There are few spectacles in business more fascinating than watching technology-industry insiders explain the world to themselves. That spectacle was on full display at this year's Industry Standard Internet Summit in late July at the Four Seasons Hotel in Carlsbad, California.
In its three-year run, the summit has provided a faithful mirror of the Internet sector's dramatic arc from boom to bubble to bust. The low-key sobriety of this year's conference offered a sharp contrast to the excess on parade last year, when the economic slump was merely a "healthy correction" and swaggering VCs and hungry entrepreneurs overran the halls, more intent on taking calls and making deals than listening to speakers.
Production values came down a notch -- basic cocktails and a buffet replaced last year's fireworks and four-course feasts. The crowd of 500 was noticeably thinner as well and was more studious than celebratory. The conference theme itself, "Answering Big Questions," reflected a new gravity.

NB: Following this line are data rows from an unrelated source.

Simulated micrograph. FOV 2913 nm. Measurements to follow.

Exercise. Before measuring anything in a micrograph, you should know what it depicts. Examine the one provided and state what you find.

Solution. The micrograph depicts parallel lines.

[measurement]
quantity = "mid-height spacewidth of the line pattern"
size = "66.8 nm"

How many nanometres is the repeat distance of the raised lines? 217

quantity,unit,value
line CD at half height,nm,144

Benchmark Capital's golden boy, Bill Gurley, and Morgan Stanley's star Internet and software analyst, Mary Meeker (looking a little worse for wear after a brutal year in the market and the press), took the stage in their recurring roles as summit hosts. Throughout, the pair walked a thin line between that classic Silicon Valley narrative of engineering a fresh start from the rubble of failure and the unshakable funk of the current economic reality. The tug between hope and gloom was best encapsulated in the first question asked, which gauged the audience's level of pessimism about the economy: A full 48% of audience members believed that "the worst is over, but the speed of the upturn is unclear," while 42% responded that "things will likely get worse before they get better." And tipping the scales, 10% thought the economy was "already on the way back up."
By contrast, Microsoft CEO Steve Ballmer was almost exuberant as he took the stage -- the first in an impressive succession of A-list CEOs, including Jeff Bezos, Michael Dell, Gerald Levin, Scott McNealy, Terry Semel, and Meg Whitman -- to give his spin on this moment in the Internet economy: "This is not the end. It is not even the beginning of the end. But it is, perhaps, the end of the beginning." (Or according to the murmurs in the audience: the end of one era of Microsoft dominance and the beginning of another.) Ballmer launched into a commanding talk on the future of the enterprise and the "huge untackled problems" (read: opportunities for software companies) around such issues as the integration of systems, applications, and devices; collaboration and federation among organizations; paperless work; and truly real-time transactions. In Ballmer's soup-to-nuts vision of software, the potential "to make every business more agile, empower every knowledge worker, and improve the life of every home user" is staggering. More staggering to many in the crowd was the fact that Ballmer could simultaneously herald the dawn of the "XML revolution" and its open standards while crowing about the inevitable dominance of Microsoft's expansive .NET initiative.
As the rest of the roster of big-time leaders rotated on and off the stage (literally -- the futuristic set included a revolving stage that slowly turned to reveal each speaker holding onto the podium for dear life), it became increasingly clear that big CEOs plus big questions is not necessarily a recipe for big ideas. The central theme updated Sun Microsystems's original mantra "The network is the computer" to "Business is the network." The most progressive note was sounded by Groove Networks founder and software pioneer Ray Ozzie, who described a robust, decentralized business environment powered by decentralized technology. Sun's own founder and CEO Scott McNealy skipped industry agenda setting altogether and spent his 45 minutes frothing with anti-Microsoft venom.
One CEO who showed up with some of the swagger of Internet glory days was BEA Systems's Bill Coleman. A Sun alum, Coleman's original insight was that if the network really is the computer, then it needs an operating system. Apparently, that vision made sense to the market: BEA is the fastest software company in history to reach a $1 billion run rate with more than 10,000 customers and a 250,000-person-strong developer community. BEA's success is built on a simple premise, says Coleman. If the motivating fear of big companies over the past five years was "getting Amazoned," the real danger going forward is "getting Delled." The only companies that stand a chance are those that change their business model to truly leverage the network. Forget "built to last"; the survivors are "built to integrate." And here's the sales pitch: You can't do that with the bolted-on, hard-coded "spaghetti-ware" of most enterprise technology. BEA's Web-application server promises to power organizations into the next era of networked, integrated, scalable, real-time, personalized, collaborative commerce.